Thanks to code part provided from mkl I was able to build up the solution.

  1. I used Apitron to generate images from my watermarked pdf for every page(look up for code sample).
  2. I used code provided by mkl, to delete all images from my original pdf document.
  3. I used Itext to add images created by Apitron to pdf file created in clause nr.2.

I won´t post here my entire solution, but important things to keep in mind while doing it are:

a. Set margins in your destination document like this:

document2.SetMargins(0, 0, 0, 0);

b. Rotate your image before adding it.

 int rotations=  pdfDoc.GetPage(i+1).GetRotation();
                            
                                if (rotations>0)
                                {
                                   

                                    if (rotations == 270)
                                    {
                                        bitmap.RotateFlip(RotateFlipType.Rotate270FlipXY);
                                    } else
                                          if (rotations == 90)
                                    {
                                        bitmap.RotateFlip(RotateFlipType.Rotate90FlipXY);
                                    }
                                    if (rotations == 180)
                                    {
                                        bitmap.RotateFlip(RotateFlipType.Rotate180FlipXY);
                                    }

c. Create image with added page number.

image = new Image(imageData).SetFixedPosition(i + 1, 0, 0).SetAutoScale(true);   (the first argument i, is the page number)

Solution

  • In the comments I proposed to replace the image XObjects with a form Xobject without any instructions. You tried to use a plain PdfDictionary for this but that is too plain. Instead try a method like this using the PDF object underneath an empty PdfFormXObject as replacement:

    void replaceImages(PdfResources pdfResources, PdfObject replacement)
    {
        PdfDictionary xobjects = pdfResources.GetPdfObject().GetAsDictionary(PdfName.XObject);
        if (xobjects == null)
            return;
        ISet<PdfName> toReplace = new HashSet<PdfName>();
        foreach (KeyValuePair<PdfName, PdfObject> entry in xobjects.EntrySet())
        {
            PdfObject pdfObject = entry.Value;
            if (pdfObject is PdfIndirectReference reference)
                pdfObject = reference.GetRefersTo();
            if (pdfObject is PdfStream pdfStream && PdfName.Image.Equals(pdfStream.GetAsName(PdfName.Subtype)))
            {
                toReplace.Add(entry.Key);
            }
        }
        foreach (PdfName name in toReplace)
        {
            xobjects.Put(name, replacement);
        }
    }
    

    (ReplaceImageWithEmptyObject helper method)

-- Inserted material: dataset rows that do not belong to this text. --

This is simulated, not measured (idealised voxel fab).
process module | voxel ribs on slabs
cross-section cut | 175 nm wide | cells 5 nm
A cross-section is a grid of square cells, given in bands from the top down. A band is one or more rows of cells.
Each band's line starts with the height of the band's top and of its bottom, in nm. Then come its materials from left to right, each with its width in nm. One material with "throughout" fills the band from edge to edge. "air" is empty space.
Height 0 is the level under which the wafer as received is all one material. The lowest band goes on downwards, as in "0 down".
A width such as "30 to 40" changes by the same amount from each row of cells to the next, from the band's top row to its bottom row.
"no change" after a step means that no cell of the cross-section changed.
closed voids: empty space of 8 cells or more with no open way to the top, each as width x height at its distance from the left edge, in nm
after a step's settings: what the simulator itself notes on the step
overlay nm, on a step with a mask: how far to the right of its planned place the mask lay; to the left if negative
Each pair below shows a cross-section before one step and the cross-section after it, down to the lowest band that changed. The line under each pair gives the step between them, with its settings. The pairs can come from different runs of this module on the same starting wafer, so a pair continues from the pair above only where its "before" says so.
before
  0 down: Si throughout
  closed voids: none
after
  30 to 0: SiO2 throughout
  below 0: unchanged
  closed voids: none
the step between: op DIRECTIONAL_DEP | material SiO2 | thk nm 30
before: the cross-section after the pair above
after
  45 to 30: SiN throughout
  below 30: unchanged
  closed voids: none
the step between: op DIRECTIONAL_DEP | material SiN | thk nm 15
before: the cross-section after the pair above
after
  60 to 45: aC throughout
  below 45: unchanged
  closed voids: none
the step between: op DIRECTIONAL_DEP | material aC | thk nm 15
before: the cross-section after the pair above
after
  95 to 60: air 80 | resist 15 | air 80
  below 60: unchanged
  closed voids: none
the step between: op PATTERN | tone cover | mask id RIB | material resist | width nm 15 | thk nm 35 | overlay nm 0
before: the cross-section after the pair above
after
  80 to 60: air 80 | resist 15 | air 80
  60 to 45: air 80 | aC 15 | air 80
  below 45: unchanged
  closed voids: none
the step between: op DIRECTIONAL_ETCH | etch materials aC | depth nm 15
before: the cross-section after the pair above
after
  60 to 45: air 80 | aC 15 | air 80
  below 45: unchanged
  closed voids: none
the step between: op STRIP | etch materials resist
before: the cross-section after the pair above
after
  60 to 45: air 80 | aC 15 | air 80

    Beware, this changes the actual resources without updating the internal cache of the PdfResources instance. Thus, its state may become inconsistent and you shouldn't use that instance for other operations.

    You can apply it to a PdfDocument pdfDocument like this:

    PdfFormXObject replacement = new PdfFormXObject(new Rectangle(1, 1));
    for (int pageNr = 1; pageNr <= pdfDocument.GetNumberOfPages(); pageNr++)
    {
        PdfPage pdfPage = pdfDocument.GetPage(pageNr);
        PdfResources pdfResources = pdfPage.GetResources();
        replaceImages(pdfResources, replacement.GetPdfObject());
    }
    

    (ReplaceImageWithEmptyObject test testReplaceForVZ)

    It works as expected with your example PDF.